I have just finished reading a Newsweek article entitled Is Photography Dead. I urge you to go read it, then come back here and let me know what you think. In the meantime, I am going to express my own thoughts on the matter.
I enjoy photography. It lets me capture feelings and emotions in a different way than sketching or painting can. I can immerse myself in mood and feeling, without having to consider medium. With a modern dSRL, I can not only capture an instantaneous fragment of a mood, but I can shoot dozens of frames over a period of seconds, then see how this mood modulates and changes temporally. And all for the cost of a camera. It’s fascinating.
When I first started reading it, I thought the article and I were in agreement, that photography is indeed art.
But then the article declares the death of the medium. It is dead because photography coupled with digitalization now allows photography to transcend capturing the “real” and allows the photographer (no longer an artist, note) to capture what I am going to call the “hyperreal”.
Am I reading this article right? Does it really say that because photography allows the capture of the hyperreal, it is dead. Photography used to be an art because it was intrinsically linked to reality, that its “special claim on a viewers attention” was as “evidence, rooted in reality”. And so now it’s dead?

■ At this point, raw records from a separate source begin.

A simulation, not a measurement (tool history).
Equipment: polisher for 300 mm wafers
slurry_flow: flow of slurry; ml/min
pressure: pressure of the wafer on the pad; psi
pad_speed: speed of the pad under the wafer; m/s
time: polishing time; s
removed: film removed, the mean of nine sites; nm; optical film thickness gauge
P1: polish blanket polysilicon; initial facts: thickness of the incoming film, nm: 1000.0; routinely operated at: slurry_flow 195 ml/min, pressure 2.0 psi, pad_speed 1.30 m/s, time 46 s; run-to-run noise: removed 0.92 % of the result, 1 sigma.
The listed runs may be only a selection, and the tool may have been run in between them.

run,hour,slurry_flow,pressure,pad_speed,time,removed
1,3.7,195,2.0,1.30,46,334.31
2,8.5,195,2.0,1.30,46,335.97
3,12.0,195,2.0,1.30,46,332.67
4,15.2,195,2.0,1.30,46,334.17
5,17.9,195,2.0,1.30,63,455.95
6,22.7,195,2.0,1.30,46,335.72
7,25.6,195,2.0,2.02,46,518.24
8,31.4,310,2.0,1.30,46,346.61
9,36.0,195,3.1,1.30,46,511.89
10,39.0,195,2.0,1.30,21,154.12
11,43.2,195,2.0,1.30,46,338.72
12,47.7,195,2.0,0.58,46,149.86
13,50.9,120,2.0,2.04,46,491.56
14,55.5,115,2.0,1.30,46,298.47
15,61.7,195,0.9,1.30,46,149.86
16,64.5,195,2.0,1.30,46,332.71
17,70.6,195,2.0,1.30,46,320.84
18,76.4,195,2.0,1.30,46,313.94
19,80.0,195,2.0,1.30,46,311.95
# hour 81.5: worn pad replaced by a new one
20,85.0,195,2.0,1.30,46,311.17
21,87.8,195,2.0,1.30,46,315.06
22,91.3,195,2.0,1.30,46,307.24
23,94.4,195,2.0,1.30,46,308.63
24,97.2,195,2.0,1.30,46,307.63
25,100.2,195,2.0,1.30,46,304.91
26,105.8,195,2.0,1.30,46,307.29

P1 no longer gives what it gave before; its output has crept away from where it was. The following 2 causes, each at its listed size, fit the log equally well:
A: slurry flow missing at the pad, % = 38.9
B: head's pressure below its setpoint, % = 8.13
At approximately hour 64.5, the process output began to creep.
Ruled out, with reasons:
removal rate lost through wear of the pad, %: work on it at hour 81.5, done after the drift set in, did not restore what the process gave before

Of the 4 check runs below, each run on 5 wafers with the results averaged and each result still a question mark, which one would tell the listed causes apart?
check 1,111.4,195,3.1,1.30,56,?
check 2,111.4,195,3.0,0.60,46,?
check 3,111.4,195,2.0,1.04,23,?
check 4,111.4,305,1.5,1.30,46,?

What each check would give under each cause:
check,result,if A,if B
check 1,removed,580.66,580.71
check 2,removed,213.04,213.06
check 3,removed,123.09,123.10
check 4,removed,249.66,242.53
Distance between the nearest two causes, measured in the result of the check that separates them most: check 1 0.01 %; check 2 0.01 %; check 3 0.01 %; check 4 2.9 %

Painting started as an art-form firmly rooted in the real. Painters painted landscapes and portraits and all manner of things that were firmly real. But along the way, painting started exploring the hyperreal. Some of the most famous paintings in the world are art, and more rooted in hallucinogenic imaginings of mentally ill painters than in any sort of reality. But these paintings are considered more artistic, not less. Was the death of painting declared? I guess it might have been, by someone too inflexible to deal with change. Painting did not die, it merely passed from the confines of a childhood linked to reality to a hyperreal adolescence.
Art is almost impossible to define, but it is easy to define what it isn’t. Art is not about the real. Art is not about medium, or foundations in the real.
Art is about the relationship formed – sometimes across centuries and cultures and distances – between artist and audience. A relationship that transcends the real and becomes hyperreal.
And photography is not dead. It’s just growing up.